Solution computed by CBC
Optimal - objective value 1.00000000
      0 z                     -1                       0
      1 x                      2                       1
      2 y                      1                       0
pchtsp commented 4 years ago

Hello and thanks for the detailed report and MWE. Unfortunately, I think it may be hard to make it work like you expect. In PuLP, we only store the variables that are present at least once in the constraints or the objective function.

A couple of workarounds occur to me, I'm not sure if any satisfy your case:

  1. Initialize variables right after created with the setInitialValue() method with the lower bound, say. That way they will never have None if not included in the solving. Example:
y = LpVariable("y", 1, 3)
y.setInitialValue(y.lowBound)
  1. Right before/ after solving, check if the variable is in the model and then do something (set an initial value, for example). Example:
problem_vars = problem.variables()
if y not in problem_vars:
    y.setInitialValue(y.lowBound)
andrea-taverna commented 4 years ago

Hi Franco,

thanks for the quick reply.

I will use one of the workarounds you suggested as they are slightly clearer than checking directly for None values.

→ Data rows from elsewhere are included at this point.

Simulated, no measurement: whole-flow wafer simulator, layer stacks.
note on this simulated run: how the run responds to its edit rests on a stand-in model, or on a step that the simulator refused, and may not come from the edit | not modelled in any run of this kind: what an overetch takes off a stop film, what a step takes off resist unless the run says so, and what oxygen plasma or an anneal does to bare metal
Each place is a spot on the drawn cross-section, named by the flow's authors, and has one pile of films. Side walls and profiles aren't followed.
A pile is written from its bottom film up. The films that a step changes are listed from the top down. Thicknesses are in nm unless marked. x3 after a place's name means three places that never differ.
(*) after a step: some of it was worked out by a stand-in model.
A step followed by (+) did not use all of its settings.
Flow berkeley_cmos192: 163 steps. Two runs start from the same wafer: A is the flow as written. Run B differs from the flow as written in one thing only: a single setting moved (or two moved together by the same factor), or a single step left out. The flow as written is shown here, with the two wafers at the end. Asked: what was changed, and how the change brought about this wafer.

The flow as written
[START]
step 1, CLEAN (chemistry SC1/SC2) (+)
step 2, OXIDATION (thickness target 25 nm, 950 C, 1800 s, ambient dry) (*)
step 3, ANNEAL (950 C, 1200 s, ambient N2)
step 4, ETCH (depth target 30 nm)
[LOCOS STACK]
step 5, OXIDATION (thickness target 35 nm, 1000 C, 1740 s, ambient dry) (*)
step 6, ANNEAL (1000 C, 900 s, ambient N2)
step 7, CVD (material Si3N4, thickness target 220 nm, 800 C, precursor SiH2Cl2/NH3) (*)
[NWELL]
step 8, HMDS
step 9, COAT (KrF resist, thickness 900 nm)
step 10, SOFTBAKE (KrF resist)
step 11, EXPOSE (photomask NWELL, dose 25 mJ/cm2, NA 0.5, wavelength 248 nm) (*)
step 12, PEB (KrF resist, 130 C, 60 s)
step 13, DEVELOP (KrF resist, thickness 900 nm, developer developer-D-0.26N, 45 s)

I know this is an OS project, and, in particular, I did not pay or contribute to it, but I still find the current situation perplexing.

In the current implementation variables are omitted in an affine expression whenever they have an exact zero coefficient, i.e.

 z = x + b *y + w
print(list(z.keys()))

prints [x,y,w] whenever b~=0. Even with b=1e-100 y is still added to the constraint. This likely means there's an equality check with 0.0 somewhere in the code.

However, code-wise, the above statement is very different than completely omitting y

z = x + w
print(list(z.keys()))

In the latter case I make it explicit I do not have y in the expression and that does not depend on the coefficients.

On the other hand, the workarounds you proposed require the user to check every variable manually.

So I still think this is a potential "leaky-abstraction" issue, whether one uses row- or column- wise modelling.

It seems to me that the condition "variable being used in a constraint or objective" may be detectable in the current interface already, without relying on the coefficient being exactly zero.

Indeed, a possible workaround could be to have the +/- for affine expressions always add a variable to it independently from its coefficient, but I guess there are reasons for which this would be bad.

stumitchell commented 4 years ago

Interesting somewhere in the code there is probably an if statement based on the coeff of the variable.

Pythons truthyness test would then exclude it.

I don't see any reason why we can't fix this, but then the question comes to what value should we set it too.

Perhaps we should leave the variable in and let the solver work out what it wants to return.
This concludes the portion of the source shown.